For a given $n>0$, let $\displaystyle J_n:x\to \frac{1}{n!}\int_{-x}^x(x^2-t^2)^ne^tdt$
a. Prove that there exists $A_n,B_n\in \mathbb R_n[X]$ such that $\forall x\in \mathbb R^+, J_n(x)=A_n(x)e^x+B_n(x)e^{-x}$
b. Show that $r\in\mathbb Q\setminus \{0\}\implies e^r\notin \mathbb Q$
I'm able to take care of a., and I proved that one can even assume $A_n,B_n\in \mathbb Z_n[X]$ which is stronger than what is asked.
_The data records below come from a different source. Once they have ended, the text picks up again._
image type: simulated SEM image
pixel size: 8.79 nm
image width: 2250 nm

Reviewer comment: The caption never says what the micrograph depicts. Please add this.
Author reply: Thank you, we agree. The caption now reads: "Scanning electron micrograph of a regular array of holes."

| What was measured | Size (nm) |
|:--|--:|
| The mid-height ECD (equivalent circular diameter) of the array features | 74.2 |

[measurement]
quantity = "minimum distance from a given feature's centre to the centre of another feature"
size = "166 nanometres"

But I'm stuck with b. I'm sure one has to go for contradiction: suppose there is some $r\neq 0$ such that $e^r\in \mathbb Q$. Then $\forall n\in \mathbb N^*, J_n(r) \in \mathbb Q$. How can I proceed further ?
Let $r=s/t$ where $s\in\mathbb{Z}$ and $t\in\mathbb{N}$. Assume $e^r=p/q$ where $p,q\in\mathbb{N}$. Then $$ pqt^nJ_n(r)= p^2 t^n A_n\left(\frac{s}{t}\right)+ q^2 t^n B_n\left(\frac{s}{t}\right)\in\mathbb{Z} \tag{1} $$ Note that $$ 0<J_n(x)\leq\frac{x^{2n}}{n!}\int_{-x}^xe^tdt=\frac{2 x^{2n}\sinh x}{n!} $$ So $$ 0<pqt^nJ_n(r)\leq \frac{2 pq t^n r^{2n}\sinh r}{n!}\rightarrow 0 \qquad(n\to\infty) $$ This contradicts $(1)$.